The amendment said that any trader who fails to purchase farm goods at MSP could attract a jail-term of one-year or fine of Rs 50,000 depending upon the severity of the offence.

However, traders and industry players have strongly objected to the proposal on the grounds that interference in normal demand-supply mechanism in mandis could end up jeopardizing markets and make government the biggest buyer of commodities.

They opined that this type of measures should be taken across the country rather than taking only in Maharashtra. As it is only being implemented in Maharashtra, millers and traders will prefer purchases from other states.

Price discovery based on demand and supply is best done in the mandis and if government tries to artificially set a floor price for private traders, they would simply pull off, leaving the government with the sole responsibility to purchase at MSP.

Tur (pigeon pea), for instance, is currently trading in Maharashtra’s markets such as Akola, Latur and Amravati at Rs 3,600-3,700 per quintal – well below the Centre’s MSP of Rs 5,675 for 2018-19 or even last year’s Rs 5,450.

If the Maharashtra government’s new decision is enforced, private traders will have to purchase at the MSP, even if the market supply-and-demand conditions do not make it a viable proposition. But which trader will buy at the rate fixed by government?

So this move is likely to be counterproductive and the biggest hit will be taken by farmers as existing infrastructure with governerment agencies is not enough to procure entire produce from farmers.

As far as current market price is concerned it is ruling well below the MSP despite the government has taken several decisions in recent times. As per traders, although the government has announced various measures to support prices but at the same time Nafed is selling it at below the MSP. Apart from Nafed, the state government is also distributing tur through PDS at a subsidy of Rs 15 per kg. Until Nafed and state government don't stop selling below MSP, there will be lesser possibility of improvement in prices.

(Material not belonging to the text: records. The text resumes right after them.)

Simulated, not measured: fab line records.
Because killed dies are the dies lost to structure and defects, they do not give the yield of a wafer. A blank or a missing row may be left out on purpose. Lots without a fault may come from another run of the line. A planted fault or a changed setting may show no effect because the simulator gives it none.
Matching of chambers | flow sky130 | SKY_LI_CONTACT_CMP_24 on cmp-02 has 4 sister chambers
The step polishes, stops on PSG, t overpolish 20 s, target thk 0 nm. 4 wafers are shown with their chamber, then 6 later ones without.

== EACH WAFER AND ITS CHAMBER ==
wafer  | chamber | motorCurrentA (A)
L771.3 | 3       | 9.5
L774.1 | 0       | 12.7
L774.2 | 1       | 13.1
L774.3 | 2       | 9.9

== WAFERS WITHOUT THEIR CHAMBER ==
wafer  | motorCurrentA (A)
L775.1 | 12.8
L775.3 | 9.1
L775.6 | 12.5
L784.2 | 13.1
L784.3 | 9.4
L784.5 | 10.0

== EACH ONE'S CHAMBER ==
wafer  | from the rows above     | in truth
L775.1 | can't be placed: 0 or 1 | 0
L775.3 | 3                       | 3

Moreover, mills have been allowed to import raw tur with condition of processing the same qunatity. But millers are selling the raw tur in market without processing it which is also making the supply heavier.

Restricted quantity of imports are also making things worse as it is arriving at markets below MSP. Illegal import from Nepal is also a cause for concern.

Traders pointed out that the National Agricultural Cooperative Marketing Federation of India – the apex government procurement agency for pulses and oilseeds – is disposing its tur stocks from purchases made in 2016-17 and 2017-18 at Rs 3,400-3,500 per quintal. Nafed is selling at a loss, which the government will most probably cover. But who will compensate millers/traders if they buy at MSP and sell at the rate that the market can bear?

Furthermore, many farmers who sold tur and chana (chickpea) to government agencies in 2017-18 are still to even receive their MSP payments. When the government itself is unable to the pay the MSP, how does it expect traders/millers to do so?

Today, both domestic and international commodity markets are depressed. Traders can pay higher prices to farmers only when they are able to sell at least at those rates.